Altar of the Holy Blood, Tilman Riemenscheider, St. Jakobskirche, Rothenburg ob der Tauber, Germany, Limewood (1501-1505).  Photo by Reliquarian.

The Altar of the Holy Blood

The Altar of the Holy Blood, located at the church of Saint James (St. Jakobskirche), Rothenburg ob der Tauber, Germany, is named for the rare relic it contains:  a small sample of Christ’s blood.  The relic, encased in rock crystal, is set in a cross held aloft by two carved angels, enshrined above the corpus (central panel).[1]  The altarpiece itself is a masterpiece of woodcarving created by the Würzburg sculptor Tilman Riemenschneider between 1501 and 1505.  In the medieval period, the church of Saint James, named for the patron saint of pilgrims, was an important stop on the pilgrimage route to Santiago de Compostela in Spain, and the Holy Blood (Heilig Blut) relic was an object of intense devotion.  Today, the Altar of the Holy Blood, as well as the church’s other great altarpiece, the Twelve Apostles Altar, continue to draw visitors to the church of Saint James and the picturesque, medieval town of Rothenburg.

Tilman Riemenschneider

Rothenburg ob de Tauber

Street view of Rothenburg ob der Tauber, Germany. Photo by Reliquarian.
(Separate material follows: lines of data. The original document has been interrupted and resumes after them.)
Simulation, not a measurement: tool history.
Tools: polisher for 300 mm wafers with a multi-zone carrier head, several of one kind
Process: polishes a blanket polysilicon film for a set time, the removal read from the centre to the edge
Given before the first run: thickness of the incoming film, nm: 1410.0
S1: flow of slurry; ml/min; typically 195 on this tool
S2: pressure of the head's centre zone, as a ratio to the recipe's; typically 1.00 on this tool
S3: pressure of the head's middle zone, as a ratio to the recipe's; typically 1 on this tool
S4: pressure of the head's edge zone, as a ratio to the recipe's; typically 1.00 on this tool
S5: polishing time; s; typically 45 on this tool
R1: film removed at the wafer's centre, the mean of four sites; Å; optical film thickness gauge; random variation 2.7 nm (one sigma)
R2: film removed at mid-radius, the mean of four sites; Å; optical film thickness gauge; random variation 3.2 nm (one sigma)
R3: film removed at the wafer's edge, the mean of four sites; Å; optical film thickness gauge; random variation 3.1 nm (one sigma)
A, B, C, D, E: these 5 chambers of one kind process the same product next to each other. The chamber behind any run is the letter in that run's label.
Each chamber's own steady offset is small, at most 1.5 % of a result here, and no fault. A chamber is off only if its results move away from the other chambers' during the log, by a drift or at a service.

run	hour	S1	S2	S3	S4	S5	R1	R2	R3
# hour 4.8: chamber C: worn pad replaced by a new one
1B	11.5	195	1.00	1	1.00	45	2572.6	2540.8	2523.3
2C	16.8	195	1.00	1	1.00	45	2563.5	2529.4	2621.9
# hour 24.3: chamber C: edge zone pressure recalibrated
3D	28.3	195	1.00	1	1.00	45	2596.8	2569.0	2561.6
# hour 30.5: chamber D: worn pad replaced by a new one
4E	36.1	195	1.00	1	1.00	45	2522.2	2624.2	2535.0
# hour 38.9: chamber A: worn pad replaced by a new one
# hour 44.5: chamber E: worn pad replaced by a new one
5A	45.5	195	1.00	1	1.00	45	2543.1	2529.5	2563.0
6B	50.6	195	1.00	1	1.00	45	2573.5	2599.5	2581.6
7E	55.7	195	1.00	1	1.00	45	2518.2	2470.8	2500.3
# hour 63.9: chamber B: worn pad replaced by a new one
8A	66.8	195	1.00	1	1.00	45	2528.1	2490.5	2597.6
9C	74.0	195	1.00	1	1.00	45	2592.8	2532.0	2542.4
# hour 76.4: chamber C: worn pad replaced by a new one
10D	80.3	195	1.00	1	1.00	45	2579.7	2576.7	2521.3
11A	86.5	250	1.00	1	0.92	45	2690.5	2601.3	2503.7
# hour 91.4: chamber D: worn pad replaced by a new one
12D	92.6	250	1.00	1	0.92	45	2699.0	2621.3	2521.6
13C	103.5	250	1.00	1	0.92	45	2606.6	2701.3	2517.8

Tilman Riemenschneider (1460-1531), a sculptor and woodcarver who worked primarily in the prince-bishopric of Würzburg, is considered the “most famous of all German late-Gothic sculptors.”[2]  Although little is known of his early life, it is believed that he learned to sculpt while traveling in the Rhineland and Swabia, possibly in the cities of Strasbourg and Ulm.  In addition to the Altar of the Holy Blood, other celebrated works by Riemenschneider include the Assumption of the Virgin Altarpiece in the Herrgottskirche, Creglingen, Germany, and the Tomb of Emperor Henry II and Empress Cunigunde in Bamberg Cathedral, Bamberg, Germany.

Holy Blood Altar - Corpus 2

Altar of the Holy Blood (detail), Tilman Riemenscheider, St. Jakobskirche, Rothenburg ob der Tauber, Germany, Limewood (1501-1505).  This central panel of the altar depicts the Last Supper.  The central figure here, however, is Judas rather than Jesus.  Photo by Reliquarian.

Design of the Altar of the Holy Blood

The central panel of the Altar of the Holy Blood depicts the Last Supper, although the figure of Christ, who is normally portrayed at the center of such scenes, has been supplanted by Judas, the Apostle who would later betray Jesus in the Garden of Gethsemane.  In The Limewood Sculptors of Renaissance Germany, 1475-1525, Michael Baxandall writes, “Judas is Riemenschneider’s protagonist, displacing Christ from the centre of the Corpus. . . .  The emphasis on poor Judas invites meditation, though its significances are unlikely to be arcane:  Judas might, for instance, be taken to stand for the lack of discrimination with which God offers grace.”[3]  Citing a sermon from the 1490s by Johannes Pauli, a Franciscan writer, Baxandall observes, “Judas . . . can be a signal of hope to pilgrims poor in spirit.”[4]

The two side panels, or wings, flanking the corpus are carved in low relief and depict two other scenes from Jesus’ life: the Entry into Jerusalem and the Agony in the Garden.  Near the central pinnacle of the altarpiece is a carving of the Christ of Mercy, which is approximately 3 feet tall.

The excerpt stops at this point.